The House vote — with Senate concurrence expected in the coming days follows renewed diplomatic thaw between the two countries.

For the first time since 2019 both capitals now host full ambassadors: Guinea’s H.E. Aboubacar Sylla presented his credentials in Monrovia in July 2024, and Liberia’s H.E. Forkpa Gizzie was accredited in Conakry in October 2025.

Officials say the restored representation provides the coordination and political will needed to operationalize the 2019 Liberia Guinea Implementation Agreement.

The bilateral framework, signed in October 2019 and subsequently validated by both countries’ legislatures and courts, envisages shared use of transport infrastructure — notably the Yekepa–Buchanan rail and port corridor — to allow Guinean mining firms, particularly those exploiting iron ore in the Nimba Mountains, to export through Liberia.

The Implementation Agreement, ratified by both governments in 2020 and 2021, commits the partners to facilitating the “free movement of goods, services, and persons” and to using an independent operator to manage rail services.

“The future of Liberia and Guinea is intertwined,” Ambassador Gizzie said when he presented credentials, pledging to deepen trade and economic cooperation. President Joseph Boakai. has repeatedly stressed the need for regional collaboration “to foster prosperity, peace, and security,” comments that government officials say underscore the political momentum behind the deal.

Ivanhoe Atlantic’s CAA is being portrayed by its backers as the practical mechanism to implement the treaty’s Article 1.2 mandate to promote shared transport infrastructure — a safeguard intended to prevent single company monopolies and to enable multiusers access. Liberian lawmakers and industry stakeholders have long debated how to balance national control with the scalability needed to handle large volume mineral exports.

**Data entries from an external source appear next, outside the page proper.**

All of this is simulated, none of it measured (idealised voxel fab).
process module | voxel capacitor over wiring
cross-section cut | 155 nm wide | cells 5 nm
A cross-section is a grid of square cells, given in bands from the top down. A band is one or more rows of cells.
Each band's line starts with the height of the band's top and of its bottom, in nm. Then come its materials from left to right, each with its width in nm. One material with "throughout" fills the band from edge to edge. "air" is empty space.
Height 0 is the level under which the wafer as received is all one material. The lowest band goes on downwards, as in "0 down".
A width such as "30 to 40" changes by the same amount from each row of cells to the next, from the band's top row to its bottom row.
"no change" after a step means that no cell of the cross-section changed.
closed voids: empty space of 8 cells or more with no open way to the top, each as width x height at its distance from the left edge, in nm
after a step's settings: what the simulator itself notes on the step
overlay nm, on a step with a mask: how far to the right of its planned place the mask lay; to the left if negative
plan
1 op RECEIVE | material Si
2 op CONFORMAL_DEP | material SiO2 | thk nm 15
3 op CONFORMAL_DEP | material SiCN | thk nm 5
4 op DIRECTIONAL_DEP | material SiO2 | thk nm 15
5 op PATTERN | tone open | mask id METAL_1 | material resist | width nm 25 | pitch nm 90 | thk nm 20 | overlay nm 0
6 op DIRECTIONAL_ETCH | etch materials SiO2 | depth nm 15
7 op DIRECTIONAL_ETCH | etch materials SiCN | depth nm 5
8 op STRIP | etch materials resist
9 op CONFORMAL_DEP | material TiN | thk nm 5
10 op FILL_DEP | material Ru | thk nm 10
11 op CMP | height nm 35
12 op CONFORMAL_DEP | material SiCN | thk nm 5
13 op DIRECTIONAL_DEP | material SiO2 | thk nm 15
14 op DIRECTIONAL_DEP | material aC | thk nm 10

If the Senate concurs and regulatory approvals follow, Liberia and Guinea could move from legal frameworks to operational realities: cargo flows, fee sharing, and infrastructure upgrades that would generate revenues, create jobs and strengthen regional integration within the Mano River Union and the Economic Community of West African States (ECOWAS).

The combination of a binding concession agreement and restored diplomatic channels has prompted optimism that a transit vision first attempted in the 1970s can finally be realized.

The coming days will be crucial. Once Senators vote to rectify the CAA, the company and authorities would begin the detailed work of turning a negotiated agreement into a functioning corridor of commerce between two resource rich neighbors.